There are ways to escape tipping. It's not the done thing on a luxury line - affluent cruisers don't want to be troubled by anything so common as money! - but then you pay a lot for the privilege.

At the other end of the scale, cruise lines like Island Cruises, Ocean Village and Thomson Cruises, aimed squarely at the Brits, have got it right by taking tipping out the equation.But I bet many passengers also leave something for their cabin steward/ess or favourite barman as a genuine thank you. It would be interesting to find out.

May 23, 2008

Have office will travel

Regent Seven Seas Cruises president Mark Conroy reckons world cruising is becoming more popular because people are simply taking their offices globetrotting as well.

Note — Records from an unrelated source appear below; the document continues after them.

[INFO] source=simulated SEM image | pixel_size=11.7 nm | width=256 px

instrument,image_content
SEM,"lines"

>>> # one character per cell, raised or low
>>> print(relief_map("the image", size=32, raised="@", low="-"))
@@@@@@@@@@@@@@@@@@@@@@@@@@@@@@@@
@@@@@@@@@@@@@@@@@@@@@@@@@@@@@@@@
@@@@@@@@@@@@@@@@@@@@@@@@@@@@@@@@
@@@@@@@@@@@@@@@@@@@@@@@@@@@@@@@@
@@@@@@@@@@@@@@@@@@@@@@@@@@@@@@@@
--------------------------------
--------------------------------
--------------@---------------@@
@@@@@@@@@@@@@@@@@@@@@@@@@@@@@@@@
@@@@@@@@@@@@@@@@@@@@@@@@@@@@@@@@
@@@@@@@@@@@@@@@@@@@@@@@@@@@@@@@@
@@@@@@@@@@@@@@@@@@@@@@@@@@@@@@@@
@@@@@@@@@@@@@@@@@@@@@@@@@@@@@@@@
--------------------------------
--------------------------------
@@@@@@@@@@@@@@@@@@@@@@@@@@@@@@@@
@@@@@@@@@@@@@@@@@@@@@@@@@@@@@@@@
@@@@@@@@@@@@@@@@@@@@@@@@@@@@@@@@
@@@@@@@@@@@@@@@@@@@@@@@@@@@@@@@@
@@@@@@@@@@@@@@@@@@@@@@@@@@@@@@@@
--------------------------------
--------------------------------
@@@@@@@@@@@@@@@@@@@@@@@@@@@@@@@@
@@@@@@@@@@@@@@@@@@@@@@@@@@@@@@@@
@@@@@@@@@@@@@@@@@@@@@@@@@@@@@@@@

Regent now has Wi Fi on all its ships so guests can now work whilst on a long voyage. This allows access to the rest of the world at their convenience. Regent Seven Seas Society Silver and above members are offered complementary Wi Fi so they can communicate via the internet for as long as they please with no extra charge.

 

Work your way around the world - but without the backpack. What a fantastic concept. No wonder Conroy also reports that world cruising is a growing sector of Regent's market - so much so that they are offering more long voyages in 2009 to meet demand.

 

Other interesting world cruise facts from Regent:

* 20% of Regent's world cruise bookings come from the UK.

* 70% of world cruisers are repeat customers.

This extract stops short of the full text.